A graph should be able to stand on its own. You should give each graph a descriptive title and label its variables and their values. Use footnotes to clarify any terms that need an explanation to be interpreted correctly and to identify the source of the data. You will find it useful to indicate the date when a graph was produced because, as you analyze the data, you may create multiple versions as you correct errors and make changes in how you combine values. If graphs are not dated you can lose time trying to determine which version is the most recent.
Pie Charts
A pie chart consists of a complete circle, or pie, with wedges. The circle represents 100 percent of the values of the variable displayed. The size of each wedge or “slice of the pie” corresponds to each value’s percentage of the total. Figure 5.1 depicts a pie chart showing the primary reason why people requested services from the Happy Housing Center.
A common convention is to place the largest slice of the pie at the 12 o’clock position. The other slices should follow in a clockwise direction according to size, with the smallest slice last. This rule, however, does not apply if you create two pie charts to make a comparison, for example, if you want to compare the reasons for requesting services from the Happy Housing Center last year and 10 years ago.
Pie charts work well for oral presentations and short written reports, because an audience can quickly understand the depicted information. They may effectively illustrate differences among organizations, locations, and dates. You should avoid using a pie chart that requires a large number of slices. An audience may find it difficult to differentiate between the slices, especially if it is comparing two charts. Furthermore, with many slices you may have trouble finding distinctive colors or patterns to distinguish one slice from another.
FIGURE 5.1 Reason for Visiting Homeless Office – Pie Chart
Bar Graphs and Histograms
Bar graphs are alternatives to pie charts. You place the value of the variable along one axis and the frequency or percentage of cases along the other. The length of the bar indicates the number or percentage of cases possessing each value of the variable. Figure 5.2 depicts a bar graph that includes the same data as the Figure 5.1 pie chart.

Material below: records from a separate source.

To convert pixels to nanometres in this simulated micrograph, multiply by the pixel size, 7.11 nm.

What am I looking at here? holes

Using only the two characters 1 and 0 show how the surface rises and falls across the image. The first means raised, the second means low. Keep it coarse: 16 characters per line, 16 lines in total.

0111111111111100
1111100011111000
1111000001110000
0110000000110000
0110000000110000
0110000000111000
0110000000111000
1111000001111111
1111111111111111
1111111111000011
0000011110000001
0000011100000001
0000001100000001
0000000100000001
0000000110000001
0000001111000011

Whether the bars are vertical or horizontal depends on which arrangement communicates more effectively and clearly. All bars in a graph should have the same width. If you use different widths for the bars, you risk implying that some values are more important than others, which is misleading. You can also use bar charts to compare organizations, locations, or dates. For example, if you had historical data you could compare this year’s data in Figure 5.2 to data from 10 years ago. To do this you would place a bar representing the percentage laid off 10 years ago next to the first column. The percentage whose rental house needs repairs would go next to the second column and so on.
A histogram represents ratio variables. Figure 5.3 shows an example of a histogram. Each column of the histogram represents a range of values; for example, in Figure 5.3 the second column represents the range 20–24 years old, and the third column the range 25–29 years. The columns adjoin one another because the range of values is continuous. The variable and its values are displayed along the horizontal axis, and the frequency or percentage of cases is displayed along the vertical axis. A histogram is similar to a bar graph, but unlike bar graphs its widths can vary. For example, the widths would vary if the age groupings for the columns were as follows: less than 20, 20–24, 25–29, 30–44, 45–59, and over 60.
FIGURE 5.2 Reason for Visiting Homeless Office – Bar Chart
FIGURE 5.3 Age of Clients of Homeless Office
Time Series Graphs
To track performance over time you will want to use time series graphs. They are valuable to monitor performance, show changes, and demonstrate the impact of a policy. Users can easily and quickly discern changes from one time period to another, trends over time, and the frequency and extent of irregular fluctuations. (Recall that Chapter 4 discussed the changes over time you should look for.) To create a time series graph you put time, whether it is days, months, or years, on the horizontal axis, and the values of the variable on the vertical axis. For each time period place a dot at the intersection of the time period and the variable’s value, and draw a line to connect the dots. Figure 5.4 shows an example of a time series graph.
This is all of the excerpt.